Slew of driving offences shocks judge

Jake Isaac Freeman grumbled that police had "stalked" him to investigate his "minor offending". A judge took a different view.

The 24-year-old Christchurch man was told by Judge Tony Couch that his "torrent" of disqualified driving offences was possibly going to land him back in jail for quite a stretch.

"Most judges would be starting with a very substantial sentence of imprisonment," Judge Couch told him as he pleaded guilty to 10 charges of driving while disqualified, as well as failing to stop for a patrol car using its lights and sirens, and failing to remain stopped.

He has six previous convictions for disqualified driving and has already served an 11-month jail term for that, and other offending.

Repeated disqualified driving offences — where there are more than two previous convictions — carry heavier penalties.

Counsel Todd Nicholls asked for Freeman to be remanded on bail pending his sentencing, which has been set for May 25.

Judge Couch said, "I have never in 17 years seen a torrent of offending like this in such a short space of time."

On June 30 last year, Freeman was disqualified from driving for six months.

Near the end of that period, on December 8, the police tried to stop him in Quinns Rd, Christchurch, but he accelerated away at speed when the patrol car’s flashing lights were switched on.

Once he was caught, it seems the police checked his bank card records and then went to the service stations where his bank card had been used, which gave them the dates and times of his visits.

The forecourt cameras showed him making repeated visits to fill up his BMW.

The police laid 22 charges based on the bank records, but only a few days ago they had to withdraw 12 of those because the service station photographic records for the older visits had already been deleted.

Photographs showing the defendant making 10 visits remained and were handed to his lawyer, and Freeman pleaded guilty to those charges.

He said he thought the police had "stalked" him to get the evidence, but Judge Couch was never going to accept his assertion that it was minor offending.

Mr Nicholls said Freeman had fulltime work, which would be put at risk if he was remanded in custody pending sentencing.

"The job gives him a belief in himself and doing something good for the world. I don’t believe imprisonment is by any means certain," he said.

He suggested Freeman had a driving addiction and could seek help with that.

"This is not minor offending," Judge Couch said.

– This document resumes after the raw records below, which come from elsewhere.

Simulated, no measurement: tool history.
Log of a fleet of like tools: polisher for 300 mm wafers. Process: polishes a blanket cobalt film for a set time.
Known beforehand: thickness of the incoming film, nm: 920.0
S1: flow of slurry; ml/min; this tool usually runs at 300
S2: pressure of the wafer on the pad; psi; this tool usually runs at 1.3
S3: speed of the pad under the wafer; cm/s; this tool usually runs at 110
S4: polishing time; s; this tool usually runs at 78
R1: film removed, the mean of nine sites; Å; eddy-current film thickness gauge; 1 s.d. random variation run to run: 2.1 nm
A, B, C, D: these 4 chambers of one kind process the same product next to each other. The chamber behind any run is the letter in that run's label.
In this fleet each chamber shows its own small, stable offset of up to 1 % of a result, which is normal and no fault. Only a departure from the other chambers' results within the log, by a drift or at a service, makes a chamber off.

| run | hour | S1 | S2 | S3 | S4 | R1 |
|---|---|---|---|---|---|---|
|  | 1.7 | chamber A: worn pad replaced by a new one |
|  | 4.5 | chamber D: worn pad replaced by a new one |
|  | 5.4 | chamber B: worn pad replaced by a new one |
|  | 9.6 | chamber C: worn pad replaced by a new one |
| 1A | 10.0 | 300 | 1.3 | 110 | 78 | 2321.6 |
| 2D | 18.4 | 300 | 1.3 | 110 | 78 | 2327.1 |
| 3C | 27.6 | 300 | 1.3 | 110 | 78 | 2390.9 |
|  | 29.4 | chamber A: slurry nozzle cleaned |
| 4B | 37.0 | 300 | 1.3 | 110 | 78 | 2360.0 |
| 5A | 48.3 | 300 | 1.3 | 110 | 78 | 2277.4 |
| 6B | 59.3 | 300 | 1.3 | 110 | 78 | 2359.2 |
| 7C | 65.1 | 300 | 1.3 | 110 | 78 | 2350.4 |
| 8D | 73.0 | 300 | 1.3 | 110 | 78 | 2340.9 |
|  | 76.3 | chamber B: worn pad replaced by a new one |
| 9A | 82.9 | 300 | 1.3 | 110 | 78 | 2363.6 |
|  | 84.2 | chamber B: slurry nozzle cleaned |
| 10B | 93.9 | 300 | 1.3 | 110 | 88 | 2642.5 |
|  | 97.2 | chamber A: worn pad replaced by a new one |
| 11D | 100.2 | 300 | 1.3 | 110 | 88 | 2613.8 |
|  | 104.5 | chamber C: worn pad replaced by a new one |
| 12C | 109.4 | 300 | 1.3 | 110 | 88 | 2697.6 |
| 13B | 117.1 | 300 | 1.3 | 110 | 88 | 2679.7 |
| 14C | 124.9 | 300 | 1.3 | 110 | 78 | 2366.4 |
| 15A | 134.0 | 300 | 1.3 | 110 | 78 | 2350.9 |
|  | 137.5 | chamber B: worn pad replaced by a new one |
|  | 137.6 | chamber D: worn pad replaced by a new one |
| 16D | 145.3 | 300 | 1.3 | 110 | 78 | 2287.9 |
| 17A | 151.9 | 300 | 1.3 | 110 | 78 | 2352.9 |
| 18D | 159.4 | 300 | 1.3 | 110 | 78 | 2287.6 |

"Each charge carries a maximum penalty of two years’ imprisonment. The starting point could be three or four years’ imprisonment. You are in very serious trouble here."

He said that although he was granting bail for sentencing, and was asking for a pre-sentence report that would also cover Freeman’s suitability for home detention, it was not an indication that he would not be jailed.

The police have also raised the question of confiscating the car involved in all the offending.